Hartlepool is home to the National Museum of the Royal Navy, housing HMS Trincomalee in it's excellently restored dockyard and quayside. We arrived just in time for an informative, and noisy demonstration of gun firing and the power of gunpowder! A musket and small cannon were fired across the harbour. The small boat which appeared just as the cannon was fired got a bit of a shock, but luckily the cannonball was made of rope, not iron!

HMS Trincomalee is a 150 foot long Leda Class frigate, and the oldest warship in the UK still afloat. After a recent restoration project it looks incredible. The interior is well kitted out to give a sense of life on board, including model rats of course. This beautiful sailing ship was built in India in 1817, and the quality of timber used, and good workmanship means that 60% of the wooden structure is original. On its maiden voyage back to the UK, the ship picked up a recently widowed English woman, Eliza Bunt, and her 2 children, in Sri Lanka. She kept a diary of her 6 month journey, which gives a rare account of life onboard, including men being flogged, shortages of food and storms where the waves washed over the ship and her children were washed out of bed.

The harbourside has recreations of shops and victuallers of the period, plus an interesting museum, but the ship is the star. It was once renamed as the Foudroyant and one of our friends recognised it as a sail training ship she had spent time on in Portsmouth in the 1970’s!

A few miles down the road, in the heart of Teesside is the RSPB Saltholme reserve. Within distant view of chemical works, and the striking Stockton Transporter Bridge, this is an oasis of lakes and hides, with a good range of birds, and lots of imaginative trails and activities for children as well. Our highlights were Avocet chicks, nesting tree sparrows, Shoveler, Gadwall, Widgeon and a Mediterranean Gull. There was also a wildlife garden designed by Chris Beardshaw.
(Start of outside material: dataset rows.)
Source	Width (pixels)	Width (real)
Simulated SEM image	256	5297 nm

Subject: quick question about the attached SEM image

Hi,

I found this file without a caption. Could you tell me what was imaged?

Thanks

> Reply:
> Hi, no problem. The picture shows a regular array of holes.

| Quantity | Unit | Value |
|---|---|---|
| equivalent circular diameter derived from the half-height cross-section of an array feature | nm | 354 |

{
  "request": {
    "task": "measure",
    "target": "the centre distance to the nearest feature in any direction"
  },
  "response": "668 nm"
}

From here we skirted Middlesborough and were immediately into the glorious scenery of the North York Moors. Just a few miles south and we reached Serenity Campsite at Hinderwell, near Staithes. This is definitely one of our favourites! The facilities were excellent, with a good laundry room which also contained a kettle, Microwave fridge and freezer for tent campers, and a wifi and information room with comfy sofas! Add exceptionally friendly and helpful wardens and nice views, well it was great!

We had booked our pitch several months ago. Incredibly, friends of ours, who had no idea that we were coming here, had booked a week’s holiday on the same site, starting on the same day! So it was great to catch up with them, and we went for a meal at the Badger Hound Pub just opposite the site for an excellent meal. You do need to book ahead for busy times.

Next day we did a 7 mile circular walk from the site, visiting Runswick Bay, a former fishing village, Port Mulgrave and then following the coast path to Staithes, returning via the woodland path inland. The cliff top views were super, along a coast that had few remaining hints of a past where mining and fishing were key industries. We stopped for a picnic lunch in a spot with a lovely view of Staithes below and a young couple came and sat nearby. Some minutes later, the came to ask if we would take a photo of them as he had just proposed to her! And she said Yes! I duly took some photos, complete with engagement ring, with lots of congratulations of course.

Staithes is a lovely fishing village clinging to the cliffsides, with cobbled streets, lots of flowers, cafes and shops. It definitely deserves the description quaint, but you can tell life would have been hard here in years gone by. The cute little holiday cottages would once have been hard to heat homes for large families, battered by the weather, and wondering if the fishermen would arrive back at all. Now, many of them have interesting name signs and Air B’n’B stickers!

We climbed up out of Staithes, crossing the main road for a lovely woodland walk back to the site, and a lovely supper, sat outside to watch the sunset.

Monday saw us head to Saltburn, a charming clifftop town just a few miles from industrial Teesside, but hidden by a hill! Despite evidence of a Roman signal station being sited here, and a small but active smuggling community, Saltburn was a Victorian creation by entrepreneur Henry Pease. He brought the railway, and built many places that still stand today. He built grand hotels like the Zetland (now apartments), and the jewel streets, laid out in a grid, which, at his insistence, made sure every property had some kind of sea view. This is considered the first housing estate in England! There were also gardens and a spa in it’s heyday. Many buildings remain with Victorian features like balconies and canopies, and it is a charming town to wander around, and enjoy the many independent shops, artisan stores and cafes.

A highlight is the water powered Funicular railway, opened in 1884 to take people down to the pier, which in those days was 1,500 feet long. It was such a novelty that in the first 6 months, over 50,000 people came to walk on it! Sadly successive storms have reduced the pier to a more modest 450 feet, and the theatre has been lost. The huge beach stretches to Redcar for invigorating strolls, but only a few hardy souls were in swimming! Our route back involved a walk around Scaling Dam reservoir for some more bird spotting, and then back for supper.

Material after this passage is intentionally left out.